June 30, 2013

Elk Scouting + Bonus Goats!

Due to changing hunting regulations in the state of Washington, I will need to learn to hunt a new unit.  Consequently, I'll be trying to get out a few times prior to September to learn a few new areas and try to up my chances of being successful during the all-too-short Washington archery season.

I left work last Friday on my first of such scouting trips.  I selected a location based published maps and Google Earth images.  While driving there, I saw a cow elk crossing the road as well as two deer: a good sign that the elk I was looking for had already migrated up into the mountains where they should be in September.  I started hiking up a sizable, steep slope at about 8pm, with the intent of setting up camp when it got dark at around 9:30.  At about 9:00, I came over a small rise to see a 5-point bull elk about 10 yards off the trail and only about 20 yards from me.  I froze in my tracks and was surprised to learn that the bull had not yet noticed me.  I watched him feed for several minutes.  At one point, he was as close as 15 yards from me.  This time of year, their antlers are covered in velvet, making them appear much bigger than they are.  By the time I managed to retrieve the camera from my pack, it was too dark to capture a reasonable picture.  About 10 minutes later, the bull fed away from me and I moved on, remaining undetected.

I awoke the next morning as soon as it was light enough to see and continued up the slope to gain a prominent ridge.  When I reached the ridge, I began glassing the basin on the other side.  After finding no life with my binoculars that didn't classify as vegetative matter, I set up my new spotting scope for the first time.  I was amazed at the clarity and ease of use of my new scope/tripod setup.  I soon spotted a cow elk lying in the grass on the shady edge of a meadow.  I watched her for quite a while before moving along the ridge to gain a new vantage point.
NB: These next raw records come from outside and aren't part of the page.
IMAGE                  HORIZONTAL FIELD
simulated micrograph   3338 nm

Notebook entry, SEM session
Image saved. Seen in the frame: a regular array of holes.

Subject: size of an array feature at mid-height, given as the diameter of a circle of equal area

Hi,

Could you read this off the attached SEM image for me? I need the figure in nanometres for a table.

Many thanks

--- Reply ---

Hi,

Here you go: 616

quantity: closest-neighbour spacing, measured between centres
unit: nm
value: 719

A short while later, I spotted a bull in the same basin, a few hundred yards from the cow, with my binoculars.  I quickly set up my spotting scope and watched him feed for about 30 minutes.

Photo taken through the spotting scope

Photo taken with 18x optical zoom camera

Another one with the 18x zoom

This was a nice 6-point bull and the largest one I saw on my scouting trip.  I'm not sure how much more his antlers will grow, if any, but there's a chance he was pretty big for the area.  Alas, I will be hunting cows and spikes, so he's safe from me for at least another year.

As I continued across the ridge, I was heading down a slight snow slope when I saw the top of a goat's head moving toward me over a small rise.  I quickly ducked back out of sight, tucked in next to some trees and rocks, and got my camera back out.  The next several minutes consisted of a herd of goats (about a dozen in total), slowly moved toward me.  With goats as close as about 8 yards, I was able to get some great shots.  At their closest, I grew slightly nervous as I remembered stories of a man gored to death by a goat recently in Olympic National Park.  Once I moved to give away my position (I thought this would make them run away), the goats seemed to become very curious and got even closer before growing nervous themselves.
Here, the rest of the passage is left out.